Token-based is a variation on the cookie-based authentication, but putting more control in your hands. Essentially you generate a token in the same way as in a cookie-based authentication system, but you will include it with requests yourself — normally in the “Authorization” header or else directly in the URL. This means that you are completely in control of storing the token, which requests will include it, and so on.

Note: even though the HTTP Header is called “Authorization”, we are actually doing authentication with it. This is because we are using it to ascertain “who” the client is, not “what” the client is allowed to do.

The strategy that is used for generating the token is important as well. These tokens can either be reference tokens, which means that they are nothing more than an identifier that the server uses to look up the real details. Or complete tokens, which means that the token contains all of the information needed already.

Reference tokens have a significant security advantage in that there is absolutely no leakage to the client of the users credentials. There is a performance penalty though, in that you need to resolve the token into the actual credentials on every single request made.

Complete tokens are the opposite. They expose the user credentials to anyone who can understand the token, but because the token is complete there is no performance penalty on looking it up.

Often, Complete Tokens will be implemented using the JSON Web Tokens standard, since this has allowances in it for improving the security of the tokens. Specifically, JWTs allow for the token to be cryptographically signed, meaning that you can guarantee that the token has not been tampered with. There is also provision for them to be encrypted, meaning that without the encryption key the token can not even be decoded.

If you’d like a refresher on using JWTs in Node, check out our tutorial: Using JSON Web Tokens with Node.js.

The other downside to using a complete token is one of size. A reference token could be implemented, for example, using a UUID which would have a length of 36 characters. Conversely, a JWT can easily be hundreds of characters long.
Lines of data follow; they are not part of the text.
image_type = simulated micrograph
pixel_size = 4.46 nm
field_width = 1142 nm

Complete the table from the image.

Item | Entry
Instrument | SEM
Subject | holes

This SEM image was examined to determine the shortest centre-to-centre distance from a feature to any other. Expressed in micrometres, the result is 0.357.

For this article we are going to use JWT tokens to demonstrate how they can work. However, when you implement this for yourself you will need to decide on whether you wish to use reference or complete tokens, and what mechanism you will use for these.

What Is Passport?

Passport is a set of modules for Node.js that implements authentication in your web application. It plugs into many Node based web servers very easily, and works with a modular structure to implement the login mechanisms that you need with a minimal of bloat.

Passport is a powerful suite of modules that cover a large range of authentication requirements. Using these we are able to have a pluggable setup that allows different authentication requirements for different endpoints. The authentication systems used can be as simple as checking for a special value in the URL all the way up to depending on third party providers to do all of the work for us.

For this article we are going to be making use of the passport-google-oauth, passport-facebook and passport-jwt modules, allowing us to implement both social logins and JWT token-based authentication for the API endpoints.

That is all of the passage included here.